This website is a research portal for piano rolls digitized from the Stanford Libraries’ collection of over 15,000 piano and organ rolls. As of November 2019, the website includes 456 Welte-Mignon T-100 rolls (colloquially called “red welte” rolls since they typically use red paper). The process of converting images of the piano rolls into MIDI files has been summarized in our paper at the International Society for Music Information Retrieval’s (ISMIR) 2019 conference in Delft, The Netherlands, where it received the best-paper award. The homepage of this website contains a searchable list of the digitized rolls with links to various resources for each roll:
- SW: Searchworks — this is the online card-catalog system of Stanford University. Additional searching of the rolls (particularly rolls that have not yet been digitized) can be done from this website. MARC21 records for the digitized rolls are included in the SUPRA MIDI file repository.
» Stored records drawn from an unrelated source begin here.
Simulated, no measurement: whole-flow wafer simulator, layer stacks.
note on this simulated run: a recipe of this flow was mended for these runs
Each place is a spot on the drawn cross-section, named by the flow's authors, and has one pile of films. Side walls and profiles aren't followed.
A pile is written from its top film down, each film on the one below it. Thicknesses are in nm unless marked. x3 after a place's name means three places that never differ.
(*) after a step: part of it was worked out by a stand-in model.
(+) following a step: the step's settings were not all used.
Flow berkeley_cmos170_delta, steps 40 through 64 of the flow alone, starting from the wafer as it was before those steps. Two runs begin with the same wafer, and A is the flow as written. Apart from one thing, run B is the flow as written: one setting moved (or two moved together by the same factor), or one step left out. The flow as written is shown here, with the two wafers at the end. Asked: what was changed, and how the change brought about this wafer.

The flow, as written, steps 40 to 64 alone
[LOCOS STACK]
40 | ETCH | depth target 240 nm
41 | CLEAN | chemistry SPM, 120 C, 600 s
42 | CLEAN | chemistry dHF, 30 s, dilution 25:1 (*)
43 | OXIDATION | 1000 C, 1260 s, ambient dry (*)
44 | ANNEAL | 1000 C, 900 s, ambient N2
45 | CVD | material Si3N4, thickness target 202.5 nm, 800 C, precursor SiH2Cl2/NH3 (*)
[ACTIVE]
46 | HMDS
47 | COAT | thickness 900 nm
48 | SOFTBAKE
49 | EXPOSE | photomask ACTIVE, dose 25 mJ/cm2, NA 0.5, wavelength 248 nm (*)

- The images of the piano rolls are accessible in various formats. If you click on the icons in the list on the frontpage, you will be able to view the rolls using a front-end to IIIF-hosted images of the rolls in the Stanford Digital Repository along with a playback button for listening to the roll's music (integrated audio/visual interfaces forthcoming).
- IA links go to pages giving detailed automatic image analysis of the piano roll images, with analyses of edge tears, problematic holes, left/right drift analysis along the length of the rolls (used for straightening rolls when extracting notes).
- There are also links for the digitized rolls in various formats:
- The icons link directly to the raw TIFF images of rolls (usually about 200-800 MB in size). This is the green channel of the full-color TIFF images that are used to extract musical information from the rolls.
- The Mexp links point directly to "expression" MIDI files that are used to generate the audio versions of the rolls.
- The Mraw links point directly to the "raw" MIDI files that are used to create the expression MIDI files. The raw files contain all individual holes on the piano roll, whereas the expression MIDI files merge multiple holes into single notes and interpret the expression holes into note dynamics as well as pedaling.
- The MP4 links point directly to MP4/M4A/AAC compressed audio files generated by software synthesis from the expression MIDI files.
- The MP3 links are similar, but made available for applications that cannot read MP4 files.
In addition to downloading individual digitized files on this website, there are two other ways of getting access to the files as a group:
The SUPRA dataset is available on Github in the pianoroll/SUPRA repository. This repository contains all of the raw and expression MIDI files in their most recent versions.
The SUPRA-RW dataset, version 1.1 is available in the Stanford Digital Repository. This version of the data also includes the WAVE files used to create the compressed audio files found on this website.
The audio files on this website as well as in the SUPRA-RW dataset are exactly aligned with the accompanying MIDI files, making them suitable for studies on score-to-audio alignment. Also see the webpage describing how to use the audio and MIDI files in Sonic Visualiser. In addition, the tick values in the MIDI files refer to pixel rows in source TIFF image, so exact alignment with the scan of the piano roll is also possible (you need to add the metadata value FIRST_HOLE found in the MIDI file to get the exact row; otherwise, the first tick in the MIDI file is in reference to the first musical hole in the image).
Software for converting the TIFF images to raw MIDI files is available in the Github repository pianoroll/roll-image-parser, and the software to convert from raw MIDI to expression MIDI is available in the Github repository pianoroll/midi2exp. Both the software and the extracted MIDI files and audio renderings are licensed under CC BY-NC-SA 4.0. Additional software for processing the MIDI files is available in the pianoroll/midiroll repository, such as converting the Type-1 MIDI files with tempo meta-messages into Type-0 MIDI files with timings embedded in the tick values rather than by tempo.